John Ray of Marysville writes: Can something be done about the sensitivity of the traffic light from westbound 88th Street NE to southbound I-5 in Marysville?
In the morning, the left turn lanes are packed with cars waiting to get on southbound I-5, but the light stays red for no apparent reason. The signal for Quil Ceda Village goes through several cycles for maybe one or two cars while traffic continues to back-up in the turn lanes to I-5. It also seems that the light will not change until there is traffic waiting to turn left from the off-ramp from southbound I-5, and that traffic goes first before the light turns green for the southbound ramp to I-5.
It appears that the lights are synchronized to account for heavy traffic from the shopping center, but in the mornings the heavy traffic is westbound on 88th trying to get on I-5. In the morning the lights don’t need to be synchronized and should be more sensitive to changing on their own when traffic is present. It’s really frustrating to have to sit in the left turn lanes and watch traffic continue to back-up on 88th street while the non-existent traffic from the shopping center continues to have green lights.
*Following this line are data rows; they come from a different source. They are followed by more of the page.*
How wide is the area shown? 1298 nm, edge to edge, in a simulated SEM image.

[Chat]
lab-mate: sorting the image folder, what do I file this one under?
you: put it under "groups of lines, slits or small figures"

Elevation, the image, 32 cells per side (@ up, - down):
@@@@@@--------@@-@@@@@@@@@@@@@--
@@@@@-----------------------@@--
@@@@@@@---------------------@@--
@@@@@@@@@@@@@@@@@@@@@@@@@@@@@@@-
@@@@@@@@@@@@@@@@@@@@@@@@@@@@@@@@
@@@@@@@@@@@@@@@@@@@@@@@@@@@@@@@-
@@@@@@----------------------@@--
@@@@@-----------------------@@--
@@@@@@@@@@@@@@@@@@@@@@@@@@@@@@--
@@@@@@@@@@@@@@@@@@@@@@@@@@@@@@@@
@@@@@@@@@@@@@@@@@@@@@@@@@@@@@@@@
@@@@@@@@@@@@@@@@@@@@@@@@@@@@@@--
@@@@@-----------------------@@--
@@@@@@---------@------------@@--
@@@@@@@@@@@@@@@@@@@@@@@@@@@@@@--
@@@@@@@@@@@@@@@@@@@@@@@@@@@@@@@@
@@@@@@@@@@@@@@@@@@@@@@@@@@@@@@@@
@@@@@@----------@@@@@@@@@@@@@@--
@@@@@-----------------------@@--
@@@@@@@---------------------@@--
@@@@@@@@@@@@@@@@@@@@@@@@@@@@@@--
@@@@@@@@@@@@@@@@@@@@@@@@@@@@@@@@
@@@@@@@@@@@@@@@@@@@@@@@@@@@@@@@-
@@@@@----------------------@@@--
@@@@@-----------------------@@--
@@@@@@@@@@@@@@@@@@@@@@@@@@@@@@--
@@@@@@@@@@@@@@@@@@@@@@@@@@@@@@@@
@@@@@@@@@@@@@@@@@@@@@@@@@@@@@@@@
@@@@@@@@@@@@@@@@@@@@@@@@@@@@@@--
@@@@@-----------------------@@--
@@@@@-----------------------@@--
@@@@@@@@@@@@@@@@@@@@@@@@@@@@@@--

Bronlea Mishler, spokeswoman for the state Department of Transportation, responds: We had our engineers take a look at the signal at 88th and I-5 to make sure it’s working properly. They found that the lights and the loops that detect waiting cars are working the way they’re supposed to. However, because the traffic signals go through different cycles in the morning than they do in the afternoon, this can give drivers the impression that the lights aren’t working properly. While the intervals between turn cycles may be long, the system actually results in more turn time for those entering southbound I-5.
As John noticed, the traffic signals at the southbound on- and off-ramps are coordinated between 6 and 9:30 a.m., however they operate with a different sequence than he might be accustomed to.
In the mornings, the left-turn signal from 88th to southbound I-5 is “lagged.” That means rather than serving traffic turning from 88th to southbound I-5 first, then serving through traffic on 88th, the signal clears the through traffic on 88th first, then gives the green light to drivers turning left.
This flip-flop can make it seem that through traffic is getting priority over turning traffic, but it actually allows turning traffic more green time.
Here’s how: Each signal is allotted a maximum amount of “green” time – the time the light stays green. For example, the left-turn lane to southbound I-5 is allowed 35 seconds of green time each cycle in the morning. But if through-traffic on 88th is light, that signal may not use all the green time it’s allotted, and that extra time is then reallocated to traffic turning left onto southbound I-5. In the mornings, traffic turning left typically ends up with an average of 50 seconds of green time – an extra 15 seconds. So even though drivers turning left may have to wait for through-traffic on 88th, if that traffic is light, they’ll actually benefit by having more time to turn.
Lizette Sismaet of Lynnwood writes; My daughter attends the new Lynnwood High School on North Road. There are only two ways to get to the school and that’s from 164th Street SW or Filbert Road.
I frequently drive her to and from school for practices, and wanted to alert road officials to the danger of the intersection of Larch Way and Filbert Road.
While driving eastbound on Filbert Road, I frequently see drivers dangerously make the left turn (eastbound) from Larch Way onto Filbert Road, narrowly missing cars heading both directions on Filbert Road.
I believe because of the new high school just a few blocks away, many of these drivers are inexperienced high school kids.
A possible solution is a traffic light. Something has to be done soon before someone gets hurt or worse.
Bronlea Mishler of the transportation department responds
We share your concerns about safety at this intersection. While we’ve explored several options for improving the intersection, there’s very little we can do in the way of low-cost safety improvements. The road is too narrow to allow us to re-stripe and add a turn pocket, and widening the highway to accommodate improvements would be a sizeable undertaking because it would negatively affect nearby drainage and wetlands. A project to build turn pockets and add a signal at the intersection of Larch Way was included as part of Proposition 1 on the November 2007 ballot, but the measure didn’t pass. While we don’t have funding for a project, we continue to monitor the intersection and pursue additional funding sources so we can improve safety.